Massacre monument unveiled — Associated Press, July 19, 2004
Massacre monument unveiled
Associated Press
Published: July 19, 2004
MINSK, Belarus — Jewish leaders, local officials and Western diplomats unveiled a monument Sunday in memory of Jews massacred by the Nazis outside a Belarusian town during World War II.
The monument near Gorodeya, 60 miles from Minsk, has 1,137 stones to honor the number of Jews historians say were killed in a field outside their town on June 17, 1942.
“On this day, the fascists brutally destroyed practically the entire Jewish community. They shot the men and knifed women and children,” said Leonid Levin, president of the Union of Belarusian Jewish Public Organizations and Communities.
“The Jews of Gorodeya shared the fate of dozens of towns and villages destroyed by the fascists in Belarus,” he said. Some 800,000 Jews were killed in Belarus under the Nazis.
Levin also designed the monument, a concrete sculpture of a burned, battered house surrounded by the stones. “The pain of each of the dead rests in these stones,” he said.

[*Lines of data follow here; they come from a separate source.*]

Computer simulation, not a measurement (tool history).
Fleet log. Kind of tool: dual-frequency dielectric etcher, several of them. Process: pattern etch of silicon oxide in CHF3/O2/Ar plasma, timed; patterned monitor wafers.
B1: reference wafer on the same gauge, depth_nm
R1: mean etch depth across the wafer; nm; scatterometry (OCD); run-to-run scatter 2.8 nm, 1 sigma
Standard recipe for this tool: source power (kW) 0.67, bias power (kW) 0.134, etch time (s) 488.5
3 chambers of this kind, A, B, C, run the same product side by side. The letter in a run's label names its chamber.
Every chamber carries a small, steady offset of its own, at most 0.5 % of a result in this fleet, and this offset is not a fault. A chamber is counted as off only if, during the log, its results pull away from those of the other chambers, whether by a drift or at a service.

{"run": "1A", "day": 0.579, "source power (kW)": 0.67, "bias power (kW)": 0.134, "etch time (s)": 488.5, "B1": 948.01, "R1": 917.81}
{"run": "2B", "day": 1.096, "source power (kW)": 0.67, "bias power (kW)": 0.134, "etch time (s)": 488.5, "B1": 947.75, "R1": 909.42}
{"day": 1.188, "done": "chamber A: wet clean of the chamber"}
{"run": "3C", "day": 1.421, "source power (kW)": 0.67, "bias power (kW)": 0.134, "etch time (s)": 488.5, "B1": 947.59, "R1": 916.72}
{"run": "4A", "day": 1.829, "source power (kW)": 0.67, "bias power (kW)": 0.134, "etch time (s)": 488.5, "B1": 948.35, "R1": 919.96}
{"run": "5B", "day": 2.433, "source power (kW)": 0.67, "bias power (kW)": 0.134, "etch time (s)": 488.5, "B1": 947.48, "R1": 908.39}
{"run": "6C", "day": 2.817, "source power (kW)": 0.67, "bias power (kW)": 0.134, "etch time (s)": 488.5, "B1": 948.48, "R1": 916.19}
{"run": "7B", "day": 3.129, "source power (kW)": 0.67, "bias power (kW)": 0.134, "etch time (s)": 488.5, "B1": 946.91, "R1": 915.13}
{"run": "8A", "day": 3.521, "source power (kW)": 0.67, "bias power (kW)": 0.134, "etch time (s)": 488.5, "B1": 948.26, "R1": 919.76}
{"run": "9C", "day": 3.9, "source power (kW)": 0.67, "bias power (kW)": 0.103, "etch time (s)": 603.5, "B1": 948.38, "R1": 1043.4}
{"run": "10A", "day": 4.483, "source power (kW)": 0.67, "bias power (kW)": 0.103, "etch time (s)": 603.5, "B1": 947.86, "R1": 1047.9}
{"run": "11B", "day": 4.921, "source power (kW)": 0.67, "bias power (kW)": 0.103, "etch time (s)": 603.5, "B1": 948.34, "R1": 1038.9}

U.S. Ambassador George Krol, speaking in Belarusian, said the monument “warns against the repetition of the terrible tragedy” of the Holocaust. The German and French ambassadors also attended the ceremony, along with a Polish diplomat.
The monument’s opening comes amid what Jewish leaders say is rising anti-Semitism in Belarus, a phenomenon they say law enforcement authorities have not done enough to combat.
The local administrative district helped finance the monument’s construction. Its chief, Fyodor Privalov, said authorities “feel responsible for the memory of people who died on our land.”
Most of the financing came from Western donors by way of a Belarusian committee working to preserve the memory of Holocaust victims. Committee chief Yuri Dorn said the group plans to build monuments this year at the sites of three other massacres.
Belarus’ once substantial Jewish community has dwindled to some 28,000.